It can be _true enough_.

Twitter implemented verification to resolve the issue of impersonation, and give users confidence that they were interacting with the public entity they thought they were (likely among other reasons). In that sense, “verified” meant “they are who they claim to be”, which is great for building trust in the platform. (The additional moderation tools provided for verified accounts made them attractive even to relatively minor public entities.)

Musk either deliberately reinterpreted or misunderstood “verified” to mean “they are a legitimate non-bot account”. That _could_ be another useful thing to know about an account, but it’s misaligned from its original purpose. _That’s an easy mistake to make if you don’t understand well the problems around account impersonation_, like if your experience is all in domains other than running a content platform.

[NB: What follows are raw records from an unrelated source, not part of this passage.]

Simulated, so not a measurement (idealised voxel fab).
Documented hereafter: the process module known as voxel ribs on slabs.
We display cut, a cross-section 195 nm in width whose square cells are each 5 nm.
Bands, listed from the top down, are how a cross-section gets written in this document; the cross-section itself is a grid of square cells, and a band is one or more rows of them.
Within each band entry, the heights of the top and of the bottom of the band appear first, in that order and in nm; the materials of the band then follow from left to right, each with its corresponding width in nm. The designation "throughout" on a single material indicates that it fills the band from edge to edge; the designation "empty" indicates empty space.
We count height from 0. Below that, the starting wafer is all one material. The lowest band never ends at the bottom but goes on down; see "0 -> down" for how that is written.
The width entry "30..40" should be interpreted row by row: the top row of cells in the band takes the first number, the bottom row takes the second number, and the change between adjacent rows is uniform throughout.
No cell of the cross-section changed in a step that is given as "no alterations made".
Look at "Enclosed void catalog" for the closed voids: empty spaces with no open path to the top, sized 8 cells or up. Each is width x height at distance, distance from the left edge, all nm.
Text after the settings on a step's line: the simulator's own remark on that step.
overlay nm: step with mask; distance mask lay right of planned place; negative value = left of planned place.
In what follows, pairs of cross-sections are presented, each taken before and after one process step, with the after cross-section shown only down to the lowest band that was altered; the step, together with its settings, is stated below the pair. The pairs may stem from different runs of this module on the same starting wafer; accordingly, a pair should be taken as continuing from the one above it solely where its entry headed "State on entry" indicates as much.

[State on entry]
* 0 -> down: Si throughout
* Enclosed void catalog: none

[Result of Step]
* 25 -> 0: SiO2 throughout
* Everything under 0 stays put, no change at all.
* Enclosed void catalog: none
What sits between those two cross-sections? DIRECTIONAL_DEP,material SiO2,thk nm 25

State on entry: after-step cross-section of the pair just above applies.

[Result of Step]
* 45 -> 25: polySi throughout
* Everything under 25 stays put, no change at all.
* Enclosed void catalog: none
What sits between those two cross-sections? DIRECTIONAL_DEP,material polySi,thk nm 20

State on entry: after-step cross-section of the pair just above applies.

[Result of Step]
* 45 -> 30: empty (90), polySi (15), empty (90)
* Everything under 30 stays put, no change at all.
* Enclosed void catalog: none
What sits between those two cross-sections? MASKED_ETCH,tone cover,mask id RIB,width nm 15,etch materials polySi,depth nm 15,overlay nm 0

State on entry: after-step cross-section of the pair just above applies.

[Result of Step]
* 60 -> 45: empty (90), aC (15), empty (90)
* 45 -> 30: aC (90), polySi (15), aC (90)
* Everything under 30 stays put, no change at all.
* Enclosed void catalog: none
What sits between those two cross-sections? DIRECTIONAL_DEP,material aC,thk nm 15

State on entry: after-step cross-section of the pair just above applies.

From there he envisions promoting messages from “real” accounts, and implicitly sinking messages from bots, scammers, spammers, and trolls — a fair enough conclusion. But when he then anticipates that will be valuable enough to most folks to pay $100/year, he overestimates what most people feel is disposable income, what most people would pay to have a “well-moderated” public forum, how people would feel about being asked to pay for a previously free service, how people feel about supporting him personally (especially at this point in his arc), and how people feel about being treated as “less than” by default.

Between his admitted emotional awareness impairment and the fact that his “market research” was likely limited to asking his echo chamber, it’s not hard to imagine _why_ he’s learning lessons the hard way now.